I'm not sure why your agreeing with one thing means I should ignore some other thing I consider wrong. Namely your very much erroneous reading of Catelyn in the last ACoK chapter as "grieving mother loses all common sense". In the hierarchy of things, Catelyn Stark in the novels is a superior character than the one depicted in the TV series -- more complicated, by far. Your agreeing with some minor point of mine about the TV show (the lesser of the two works) doesn't mitigate the fact that you're wrong in you're reading of that chapter, and the fact that you're wrong might be suggested by the fact that you aren't trying to back up your claims that she's "besides herself with grief" or "not entirely sure what she wants to do with him" by refering back to the text and trying to prove how that's an inescapable or even defensible conclusion. Instead, you shift to hand-wringing over how mean I'm being by noting how you're wrong and how it's all relative anyways because the text apparently can say anything you want it to say and I can't hold you to just being wrong in fact.
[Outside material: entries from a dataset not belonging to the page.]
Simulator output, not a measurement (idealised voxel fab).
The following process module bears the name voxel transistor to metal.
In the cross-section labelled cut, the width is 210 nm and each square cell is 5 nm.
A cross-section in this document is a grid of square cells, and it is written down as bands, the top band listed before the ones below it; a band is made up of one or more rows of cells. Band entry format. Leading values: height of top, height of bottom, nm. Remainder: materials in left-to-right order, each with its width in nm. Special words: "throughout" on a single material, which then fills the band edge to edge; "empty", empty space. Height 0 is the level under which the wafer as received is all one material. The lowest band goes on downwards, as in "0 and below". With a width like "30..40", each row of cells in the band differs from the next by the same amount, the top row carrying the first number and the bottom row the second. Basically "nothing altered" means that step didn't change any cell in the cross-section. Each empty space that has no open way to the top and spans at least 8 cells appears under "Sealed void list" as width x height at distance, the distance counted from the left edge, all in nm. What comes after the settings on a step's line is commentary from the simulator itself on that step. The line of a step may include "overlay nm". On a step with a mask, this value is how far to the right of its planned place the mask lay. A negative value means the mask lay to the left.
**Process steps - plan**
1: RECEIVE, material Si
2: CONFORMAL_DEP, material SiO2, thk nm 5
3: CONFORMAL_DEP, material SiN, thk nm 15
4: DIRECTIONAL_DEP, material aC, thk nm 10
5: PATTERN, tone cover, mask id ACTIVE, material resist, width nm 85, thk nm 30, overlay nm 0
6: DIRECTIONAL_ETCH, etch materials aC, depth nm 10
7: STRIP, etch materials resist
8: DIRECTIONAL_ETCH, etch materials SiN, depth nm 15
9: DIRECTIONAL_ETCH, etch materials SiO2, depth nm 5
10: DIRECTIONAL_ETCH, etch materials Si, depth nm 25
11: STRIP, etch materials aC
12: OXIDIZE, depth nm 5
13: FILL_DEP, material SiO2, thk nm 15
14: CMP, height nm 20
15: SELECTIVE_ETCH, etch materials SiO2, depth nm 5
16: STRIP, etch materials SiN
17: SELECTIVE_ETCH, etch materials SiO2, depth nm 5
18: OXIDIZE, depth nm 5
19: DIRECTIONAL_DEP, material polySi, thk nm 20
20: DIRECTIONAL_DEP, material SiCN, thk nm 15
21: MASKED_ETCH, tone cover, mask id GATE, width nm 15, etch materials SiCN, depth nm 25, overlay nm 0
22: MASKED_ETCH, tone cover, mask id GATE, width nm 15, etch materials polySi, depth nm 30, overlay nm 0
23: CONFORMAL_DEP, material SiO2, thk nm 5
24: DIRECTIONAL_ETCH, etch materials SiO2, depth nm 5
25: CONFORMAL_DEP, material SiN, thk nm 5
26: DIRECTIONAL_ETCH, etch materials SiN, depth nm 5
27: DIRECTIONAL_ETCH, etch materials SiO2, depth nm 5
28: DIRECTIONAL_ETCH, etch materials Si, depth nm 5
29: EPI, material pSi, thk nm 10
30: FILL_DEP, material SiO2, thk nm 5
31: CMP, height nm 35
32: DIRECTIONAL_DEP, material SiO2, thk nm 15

Topics like this have been pretty common for about 14 years now. I've seen a lot of them. When someone comes in and largely seems to sweep aside everything everyone else has been saying and then doesn't stick to the text, it kind of sticks in the craw. If you don't want to cause that reaction, familiarize yourself with how statements like yours are going to be taken, or at least don't start with the passive-aggressive "Don't get defensive" or the even more insulting, "Why are you hostile?!"

If you believe your position, defend it -- prove that she was irrational and that she had no clue as to what she was going to do. The only thing you need to do that is to use the book.